Those 14 months ago we observed that ASADA and WADA knew very well that the work must be detailed and precise and that any eventual finding had the potential to deeply affect lives and reputations.
We pondered that if the smoke eventually revealed a fire, it would be a defining moment in Australian sport and life.
Who knows whether that moment has now arrived?
The very uncertainty that accompanies a case as unique as this means that what is yet to come might be way more momentous than any of the steps along the way that have so far been ascended.
Essendon's plan to legally attack the nature of the investigation is both desperate and innovative. But no lawyer worth their salt would have failed to consider every option for their client in a case for which there is no precedent.
The club has taken it upon itself to provide support and finance for the players in defending themselves against any infraction notices that might be forthcoming as a result of the current preliminary show-cause process.

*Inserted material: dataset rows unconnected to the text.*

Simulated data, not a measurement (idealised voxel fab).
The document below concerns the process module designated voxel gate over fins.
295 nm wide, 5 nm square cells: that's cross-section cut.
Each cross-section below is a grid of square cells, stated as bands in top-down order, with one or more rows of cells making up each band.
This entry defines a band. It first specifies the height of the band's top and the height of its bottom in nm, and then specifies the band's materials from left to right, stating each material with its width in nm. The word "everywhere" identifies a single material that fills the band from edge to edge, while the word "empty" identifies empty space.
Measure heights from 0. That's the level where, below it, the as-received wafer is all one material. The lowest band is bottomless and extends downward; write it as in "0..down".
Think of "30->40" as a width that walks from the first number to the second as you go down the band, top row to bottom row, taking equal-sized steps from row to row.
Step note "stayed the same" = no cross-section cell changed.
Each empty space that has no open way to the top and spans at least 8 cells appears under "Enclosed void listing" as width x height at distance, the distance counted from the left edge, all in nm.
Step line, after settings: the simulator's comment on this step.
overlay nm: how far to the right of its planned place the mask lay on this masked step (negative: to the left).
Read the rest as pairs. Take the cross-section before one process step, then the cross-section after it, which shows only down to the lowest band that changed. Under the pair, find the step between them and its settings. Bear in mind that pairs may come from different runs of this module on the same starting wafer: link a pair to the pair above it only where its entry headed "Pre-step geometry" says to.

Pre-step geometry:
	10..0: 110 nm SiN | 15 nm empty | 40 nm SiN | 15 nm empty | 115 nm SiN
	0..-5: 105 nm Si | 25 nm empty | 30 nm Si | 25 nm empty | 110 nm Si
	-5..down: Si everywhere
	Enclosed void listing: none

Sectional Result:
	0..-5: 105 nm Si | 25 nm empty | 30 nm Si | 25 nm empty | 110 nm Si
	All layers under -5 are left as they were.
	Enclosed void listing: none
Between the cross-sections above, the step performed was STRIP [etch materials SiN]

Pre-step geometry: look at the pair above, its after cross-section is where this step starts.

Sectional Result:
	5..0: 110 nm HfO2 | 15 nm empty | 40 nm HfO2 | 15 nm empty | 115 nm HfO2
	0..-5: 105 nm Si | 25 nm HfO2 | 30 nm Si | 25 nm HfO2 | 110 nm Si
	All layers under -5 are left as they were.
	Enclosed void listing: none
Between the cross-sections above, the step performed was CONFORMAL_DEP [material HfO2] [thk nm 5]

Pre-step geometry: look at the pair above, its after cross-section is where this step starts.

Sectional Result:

So if it succeeds in heading the whole matter off at the pass in this way, it will not only have lifted the weight from its players' shoulders and saved the club some further expenditure but also almost certainly have protected itself from action from those very same young men.
For if the worst should eventuate and the players are charged and penalised, their own advisers would be obliged to consider some form of action against the very entity whose personnel devised and oversaw the environment in which they came to grief.
But a legal victory on a technicality or a procedural error would only partly provide relief - for the overarching questions would remain unanswered. Just why did Essendon embark on the exercise in the first place and what were the players comprehending when they were asked to sign consent forms and then did so?
The intent and purpose of the program and the players' willingness to participate in it must be fully explored regardless of what path the formalities take. Otherwise the propensity for the same thing to happen again would remain.
As far as public perception is concerned, ASADA right now looks to have its act in order far more than at any other time in the past 16 months.
So it's hard to imagine that it has not prepared its case sufficiently well, especially under the watchful eye of former Federal Court judge and Administrative Appeals Tribunal president Garry Downes, and would fall at the first hurdle.
That would be a defining moment in Australian sport life.